Estimates of the October budget gap in the Bloomberg survey of 29 economists ranged from $129 billion to $110 billion.
Absent the automatic spending cuts and most of the tax increases currently set to take effect next year, the deficit would grow to $1.04 trillion in fiscal year 2013, the fifth consecutive year of budget gaps exceeding $1 trillion, according to the CBO. The budget deficit was $1.09 trillion in fiscal 2012, the fourth-largest since World War II.
Obama, who plans to reduce the shortfalls by increasing taxes for top earners, is holding meetings with labor and business leaders in the White House this week. The talks are intended to shore up the support for his plan before Nov. 16 discussions with Republican House Majority Leader John Boehner, Senate Minority Leader Mitch McConnell, Democrat House Minority Leader Nancy Pelosi and Senate Majority Leader Harry Reid.
While Obama said Nov. 6 elections showed voters back his proposal, Boehner cited public support for the re-elected House Republican majority and said that tax rates must not go up. Both sides have left room for a compromise that would curtail tax breaks to pay for preserving current rates.
The deficits add to national debt, which will most likely hit the $16.4 trillion limit at the end of December, with extraordinary measures enabling the U.S. to meet its obligations “until early in 2013,” the Treasury Department said on Oct. 31.

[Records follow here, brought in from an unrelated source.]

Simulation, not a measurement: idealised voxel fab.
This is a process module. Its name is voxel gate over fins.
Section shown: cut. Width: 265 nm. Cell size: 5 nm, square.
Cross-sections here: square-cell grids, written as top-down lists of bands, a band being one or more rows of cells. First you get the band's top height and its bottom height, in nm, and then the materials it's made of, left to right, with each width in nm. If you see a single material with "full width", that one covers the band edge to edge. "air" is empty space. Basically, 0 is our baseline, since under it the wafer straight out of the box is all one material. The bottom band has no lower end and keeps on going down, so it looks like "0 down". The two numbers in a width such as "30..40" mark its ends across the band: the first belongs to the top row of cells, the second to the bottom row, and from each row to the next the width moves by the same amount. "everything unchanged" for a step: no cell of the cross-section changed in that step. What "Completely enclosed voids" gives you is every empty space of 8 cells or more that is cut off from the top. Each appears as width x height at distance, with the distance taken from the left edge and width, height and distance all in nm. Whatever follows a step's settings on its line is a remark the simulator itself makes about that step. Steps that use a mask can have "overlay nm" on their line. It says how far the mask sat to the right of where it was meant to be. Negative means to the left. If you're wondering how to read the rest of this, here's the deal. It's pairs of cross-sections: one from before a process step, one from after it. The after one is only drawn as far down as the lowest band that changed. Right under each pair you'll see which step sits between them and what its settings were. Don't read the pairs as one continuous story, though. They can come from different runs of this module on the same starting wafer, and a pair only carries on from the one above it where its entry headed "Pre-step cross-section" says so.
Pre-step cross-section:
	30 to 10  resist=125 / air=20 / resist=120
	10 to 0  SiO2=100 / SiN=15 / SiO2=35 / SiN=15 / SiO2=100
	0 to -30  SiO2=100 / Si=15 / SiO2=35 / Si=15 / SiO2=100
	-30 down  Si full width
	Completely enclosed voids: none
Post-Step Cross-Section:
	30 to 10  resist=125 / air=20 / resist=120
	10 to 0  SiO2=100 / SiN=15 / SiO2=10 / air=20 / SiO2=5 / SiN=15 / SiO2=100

“There’s a question of whether the debt ceiling is going to be wrapped up into the fiscal cliff discussions or not,” Stephen Stanley, chief economist at Pierpont Securities LLC in Stamford, Connecticut, said before today’s Treasury release. “If it’s not, then we’re going to have to have a whole another round of negotiations very early next year to get the debt limit increased.”